The experience of the 20th century, when greater longevity translated into more years in retirement rather than more years at work, has persuaded many observers that this shift will lead to slower economic growth and “secular stagnation”, while the swelling ranks of pensioners will bust government budgets.
But the notion of a sharp division between the working young and the idle old misses a new trend, the growing gap between the skilled and the unskilled. Employment rates are falling among younger unskilled people, whereas older skilled folk are working longer. The divide is most extreme in America, where well-educated baby-boomers are putting off retirement while many less-skilled younger people have dropped out of the workforce.

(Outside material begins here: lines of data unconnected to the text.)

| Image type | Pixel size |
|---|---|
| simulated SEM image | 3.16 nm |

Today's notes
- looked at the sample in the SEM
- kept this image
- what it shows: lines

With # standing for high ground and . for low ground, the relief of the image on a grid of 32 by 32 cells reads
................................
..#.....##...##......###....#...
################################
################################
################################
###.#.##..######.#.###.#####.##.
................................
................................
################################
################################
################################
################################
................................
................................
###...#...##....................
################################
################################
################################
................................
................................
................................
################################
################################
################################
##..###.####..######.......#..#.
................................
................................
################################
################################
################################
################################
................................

These are important issues that I have been talking about for a long time. The better educated you are, the more money you make, and save (building your wealth), and the more you enjoy your work, which keeps you at it longer, benefitting you and the wider economy. At the same time, it seems to me that economists worry that as people get older and start spending their savings, the amount of capital in the system will diminish and the economy will suffer. This seems at odds with the idea that people need to spend money in order to stimulate the economy. In all events, I'm on board with the basic policy ideas floated in the main article about aging and the economy--push retirement age to older ages, and provide lifelong learning programs in order to promote the skills needed by the economy that will also provide the kind of work that will keep people productively in the labor force. This, of course, requires substantially more public investment in education. We need fewer student loans and more public investment, in my opinion.